However, something has happened over the last few years that discredits the ways and means that we have built brands for the last 50 years.

The decline of trust in institutions, paired with the rise of social media, has changed the role of the brand. If branding is so important, how do we reconcile successes like Airbnb, Netflix, Uber, Dollar Shave Club, Amazon, or even Google, Alibaba and Facebook in their earlier days?

Few of these highly valued brands depended on advertising, traditional design, or well-scripted messaging to get where they are today. Granted, most have now started investing in their image more, but only after they were successful businesses playing a significant and useful role in people’s lives. This is because they understood the importance of standing out from competitors by helping out consumers, in order to deliver business success and brand difference.

Scale before returns

Unicorn businesses drive scale before reaping returns. Their success depends on them being useful to many before seeking returns – sometimes three or more years after launch. The scale is crucial to the success.

This long-term look at business ventures is a new approach for a world dominated by the ‘cut costs and return a profit’ Wall Street and City mentality pervasive in the eighties and nineties.

This new approach to building digital-savvy businesses is great if your clients are those brands with significant investments and little immediate accountability for returns. However, what if your brand is a potential dinosaur? How do we help a struggling brand that was born before the internet existed, adapt to this new economy?

One answer is to make marketing useful.

Endless studies of so-called Millennials show that consumers expect brands to make a contribution to their lives. In this context, a brand could try to create a useful service, rather than an ad, to drive its marketing. In doing so, trust becomes less elusive: we’re not asking consumers to have faith in us, we’re asking them simply to experience our utility.

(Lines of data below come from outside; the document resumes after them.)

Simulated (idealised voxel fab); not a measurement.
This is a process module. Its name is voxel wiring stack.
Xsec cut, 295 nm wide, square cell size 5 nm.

Social Media was derived from the idea that we could use our trusted networks as a source of information. Today, the largest video network in the world – YouTube – has 211 million videos starting with the phrase ‘how to’, and that’s not counting the millions of useful videos uploaded with differing titles (like ‘do it yourself’), and in differing languages.

A recent study by Google found that three in five mums use YouTube daily for answering questions, primarily looking for ‘how to’ and ‘DIY’ answers. Today, to be useful, can be a truly powerful brand purpose.

When nature calls

Let’s imagine for a moment a scenario. Let’s say you are the most functional product imaginable – toilet paper. Procter & Gamble has long realised that there is no more important utility than to be at hand when nature calls. And so it built the Sit or Squat app – a free service for helping people find the nearest, clean, restroom. If you’ve ever spent much time in American cities, especially New York, you will know that finding a nice restroom can be a challenge.

Whilst this app may seem comical, it serves a real business purpose for Charmin – build brand saliency and trust by delivering much-needed and on-brand utility.

We see that many brands are starting to think more about usefulness over overt advertising – from Domino’s pizza emoticon ordering on Twitter, to Amazon’s dash buttons for quick reordering of household products.

So how does a company find a useful role to play in consumers’ lives, when marketing has focused on pushing traditional advertising at people? Identify how you can help the consumers you want. The answer is to find the confluence of, one, what consumers need and aren’t getting from anyone else, and, two, what the brand can legitimately and authentically offer.

Find out what people want and need. For example, use all forms of digital data – from search to social listening – to identify the unmet needs that can work in your business’ favour. What are the consumers saying? What content are they sharing? What are they looking for in Search? What do they seem to want that doesn’t exist already?

Next, identify the role your brand can, and more importantly cannot, play in meeting those needs and wants. It is a disarmingly simple question, but one which brands increasingly need to ask if they are to have a right to play and win in the digital economy: how can we help?